Jul 9, 2011 09:24 GMT  ·  By
Microscopic black holes are many order of magnitude smaller than their supermassive counterparts
   Microscopic black holes are many order of magnitude smaller than their supermassive counterparts

Physicists have recently taken a great deal of interest in tiny-mass black holes, constructs that are many orders of magnitude smaller than their supermassive counterparts inhabiting the cores of large galaxies.

Studies focused on microscopic black holes hope to tease out more data about how the structures form and evolve over time, as well as about how heavy they actually are. The largest such structures can tip the scales at billions of solar masses, but the weight of microscopic ones is still a mystery.

One could easily argue that the smallest black holes are of little importance, since they can't gulp up planets and stars. Experts explain that studying these formations is critical towards understanding the Big Bang and the period shortly after.

Objects such as these may still be permeating the Universe to this day, and validating their existence could provide an elegant explanation for why the Cosmos is missing a large amount of its mass.

Physicists say that another important reason for studying microscopic black holes is the fact that they could inadvertently be produced by particle collisions at the Large Hadron Collider (LHC) particle accelerator, underneath Geneva.

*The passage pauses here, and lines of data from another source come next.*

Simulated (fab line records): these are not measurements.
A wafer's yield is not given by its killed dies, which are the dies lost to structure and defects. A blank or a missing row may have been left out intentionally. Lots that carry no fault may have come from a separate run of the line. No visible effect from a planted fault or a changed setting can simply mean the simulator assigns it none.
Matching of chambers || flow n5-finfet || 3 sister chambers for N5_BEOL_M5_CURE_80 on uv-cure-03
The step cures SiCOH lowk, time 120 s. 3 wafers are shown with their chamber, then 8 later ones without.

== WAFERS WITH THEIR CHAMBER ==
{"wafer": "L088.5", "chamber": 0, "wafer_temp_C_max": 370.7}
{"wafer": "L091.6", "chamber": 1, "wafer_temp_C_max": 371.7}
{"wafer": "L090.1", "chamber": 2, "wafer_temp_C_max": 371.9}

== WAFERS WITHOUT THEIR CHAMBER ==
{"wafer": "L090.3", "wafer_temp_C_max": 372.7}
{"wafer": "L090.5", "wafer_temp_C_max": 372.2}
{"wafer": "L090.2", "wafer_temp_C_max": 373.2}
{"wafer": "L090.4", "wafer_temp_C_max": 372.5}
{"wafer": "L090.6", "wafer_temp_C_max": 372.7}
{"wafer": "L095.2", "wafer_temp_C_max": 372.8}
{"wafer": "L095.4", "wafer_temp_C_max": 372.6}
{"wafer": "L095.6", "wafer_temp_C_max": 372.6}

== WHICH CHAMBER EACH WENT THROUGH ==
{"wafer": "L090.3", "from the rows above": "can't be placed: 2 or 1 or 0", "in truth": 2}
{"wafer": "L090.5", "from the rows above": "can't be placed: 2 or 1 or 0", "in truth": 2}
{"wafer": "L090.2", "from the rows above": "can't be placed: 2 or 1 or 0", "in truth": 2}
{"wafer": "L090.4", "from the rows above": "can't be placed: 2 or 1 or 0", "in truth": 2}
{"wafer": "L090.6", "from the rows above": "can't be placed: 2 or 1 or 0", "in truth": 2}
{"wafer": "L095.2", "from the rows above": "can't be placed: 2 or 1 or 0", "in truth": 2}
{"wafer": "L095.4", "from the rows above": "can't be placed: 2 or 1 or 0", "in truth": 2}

German investigators at the Ludwig-Maximilians-Universitat in Munich, led by expert Gia Dvali, have recently begun such a study, Technology Review reports. The team believes that black holes can form at this tiny quantum scale.

What this implies is that their masses can be quantized, and this is why the new work is being led. However, the team must first find out what factors influence the quantization of a black hole's mass.

This could be done in fundamental Planck length, but no one can be sure just yet, given that the structures can literally spring in and out of existence. Scientists say that the LHC could produce black holes in their lowest quantum state at first, but that more energetic collisions could reveal higher states as well.

However, in order to “uncover the precise form of the quantization rule for lowest black hole resonances, we need more experimental input,” Dvali explains. The expert admits that the new study could be interpreted as suggesting that the LHC is now safe.

A lot of debate has plagued the construction effort, with some saying that microscopic black holes would be produced at the particle accelerator following proton and lead nuclei collisions. The 3,000+ physicists working on the experiment argued that these concerns are unfounded.